A Third Re-Post for Today
Posted by
Supertradmum
Sunday, 2 December 2012
Do you want to know what subversion is? This is brilliant.
Posted by Supertradmum
If you have time, a prophetic video by ex-KGB Yuri Bezmenov. Gramscian....from a friend. American freedom is gone. Here is why. By the way, he states the going back to religion is the only way to change the fast route to tyranny.
Brezmenov states there are three stages to tyranny, which should look all too familiar to us today.
First stage is demoralization. It takes between 15-20 years to do this-one generation of students. There are tendencies in every country against the moral principles of the nation and the infiltrators take advantage of all of these. As to religion, he said ridicule it. Undermine it. The accepted religious dogma is eroded. Listen carefully to what he says. Friendship is replaced by social workers, etc. Fascinating. His take on the media being successful because mediocre is great. There is more, much more on this point. Why did no one pay attention? He states that the action of unions is only for the furtherance of ideology. Yes, I have thought this for a while as well. He said it in 1983. He description of relativism is brilliant.
Saul Alinsky and Obama quote from 2004 |
Second stage is distablization. Here Yuri states that the same functions of society, such as law and order, the economy and the military are involved here. No compromise is possible at this point. This is where America is with abortion, contraception, homosexuality, and even states' rights. This is the radicalization of human relations--student and teachers, husband and wife, employers and employees, police and people, army and civilians and so on. Society becomes more antagonistic and the media takes the side against the society at large. He talks of the sleepers who all of the sudden become leaders--does this sound familiar--a president who came out of nowhere. Here he refers to human rights, civil rights groups involved in crisis. When the legitimate hierarchy cannot function any more, these artificial bodies or groups step in and rule the society-social workers, media, etc. He refers to Iran and the revolutionary committees which toppled the government. The population at large looks for a saviour, a messiah to get out of the crisis. Watch this! VIP.

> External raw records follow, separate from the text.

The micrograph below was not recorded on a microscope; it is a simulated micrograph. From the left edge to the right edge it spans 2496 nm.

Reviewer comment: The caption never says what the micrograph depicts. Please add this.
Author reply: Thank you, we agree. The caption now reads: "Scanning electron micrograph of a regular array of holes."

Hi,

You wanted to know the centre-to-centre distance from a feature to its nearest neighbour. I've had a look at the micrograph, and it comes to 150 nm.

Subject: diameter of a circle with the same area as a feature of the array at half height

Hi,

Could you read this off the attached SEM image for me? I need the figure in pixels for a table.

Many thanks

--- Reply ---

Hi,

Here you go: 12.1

There are two alternatives: civil war or invasion. He gives Lebanon as an example, if you know your history.
Third Stage is normalization. This is ironic. Yuri refers to the Czech take-over after the Czech Spring by the Soviets and all those who helped with the revolution were killed. No revolution is necessary. This sounds like Egypt today. This is also brilliant. This is KGB teaching. Yuri also refers to Afghanistan and the killing of a series of people who took the country to these stages and then killed and were killed-Marxists killing the leaders. No democracy is possible any more, but tyranny at this point takes over. Remember Grenada, which became a Soviet base? Liberals get upset at these actions. This is coming all too soon, folks. We shall watch this or fight it. For Catholics, there is only evangelizing and now, plus working on our own perfection.
Another Re-post for consideration today
Posted by
Supertradmum
Monday, 16 April 2012
The Enemy is Within the Church...I quote the current Pope on this point, and one only needs to look at seminaries
Posted by Supertradmum
The very first entry in the three volume set of Gramsci's Notebooks is a reference by him to the social encyclicals regarding socialism and Modernism. Obviously, Gramsci had read these, including The Syllabus of Errors, Quanta Cura, and the writings of Pope Leo XIII. The editor of the Notebooks states that Gramsci had copies of the first two and a commentary on the third. Gramsci wrote in 1929, that the popes taught social theory that, "1)...private property, especially 'landed property' is a 'natural right' which may not be violated, not even through high taxes (the programs of 'Christian democracy" tendency for the redistribution-with indemnity-of land to poor peasants, as well as their financial doctrines are derived from these assertions); 2) the poor must accept their lot, since it would be impious to eliminate them; 3) alms-giving is a Christian duty and implies the existence of poverty; 4) the social question is primarily moral and religious, not economic, and it must be resolved through Christian charity, the dictates of morality, and the decree of religion." The note on this entry is worth reading as well.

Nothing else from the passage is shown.